The party's over and the day of reckoning dawns

Anne McElvoy
12 Mar 2008


What a mood for a Budget: it was like trying to stage a party when the band was out of tune, the guests were already hungover and the caterers were demanding payment.

With the Federal Reserve yesterday pumping an emergency $200 billion into the US banking system and credit crunch expected to impact on the UK in the coming months, no one is now arguing that Britain can remain exempt from the rapids of turbulent global finance. The old Brownite claims that the British economy was in such splendid shape that it was immune from external shocks are consigned to archive footage.
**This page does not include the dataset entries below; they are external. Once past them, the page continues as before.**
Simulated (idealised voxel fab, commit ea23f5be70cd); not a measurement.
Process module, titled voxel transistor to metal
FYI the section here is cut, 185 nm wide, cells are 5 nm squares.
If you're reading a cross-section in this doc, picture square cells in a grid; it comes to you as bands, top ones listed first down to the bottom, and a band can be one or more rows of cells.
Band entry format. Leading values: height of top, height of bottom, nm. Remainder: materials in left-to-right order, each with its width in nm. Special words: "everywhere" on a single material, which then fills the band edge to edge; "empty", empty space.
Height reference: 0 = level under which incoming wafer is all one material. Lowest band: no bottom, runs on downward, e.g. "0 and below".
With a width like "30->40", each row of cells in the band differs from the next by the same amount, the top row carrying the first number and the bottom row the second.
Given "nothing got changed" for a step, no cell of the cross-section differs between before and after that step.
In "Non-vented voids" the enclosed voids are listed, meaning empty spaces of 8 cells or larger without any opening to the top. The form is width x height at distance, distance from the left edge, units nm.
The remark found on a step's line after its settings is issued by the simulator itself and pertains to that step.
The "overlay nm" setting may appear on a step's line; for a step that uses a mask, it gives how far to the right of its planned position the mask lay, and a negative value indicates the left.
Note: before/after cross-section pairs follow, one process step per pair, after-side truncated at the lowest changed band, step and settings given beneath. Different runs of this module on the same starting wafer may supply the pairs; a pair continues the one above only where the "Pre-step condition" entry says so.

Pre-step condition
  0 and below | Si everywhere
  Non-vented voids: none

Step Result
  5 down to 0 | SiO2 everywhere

Unlike his boss next door, Alistair Darling is not the boasting type - and there is little to boast about even if he were. The economic story is that a large hole in the public finances which opened under Gordon Brown's chancellorship has to be paid for under Gordon Brown's premiership, with an extra £5 billion needing to be raised in taxes to offset a black hole as soon as the worst of the economic news is over. So after the pain, more pain is the inescapable message of this year's reckoning.

Meanwhile the politics of it all are simple and tough. This is the penultimate Budget before the likely election being pencilled in for mid to late next year. As such, it has to provide the foundations for Mr Brown's pitch to remain in No 10 - that he is the more reliable and solid choice of leader for the country in straitened times.

This claim has been viciously battered in recent months. The formal launchpad for the chancellorship of Mr Darling, this Budget will be most closely watched for his ability or otherwise to wriggle out of the mistakes which have overshadowed his brief tenure at the Treasury. "Think of it as one of those events that exceeds low expectations," says one senior ally.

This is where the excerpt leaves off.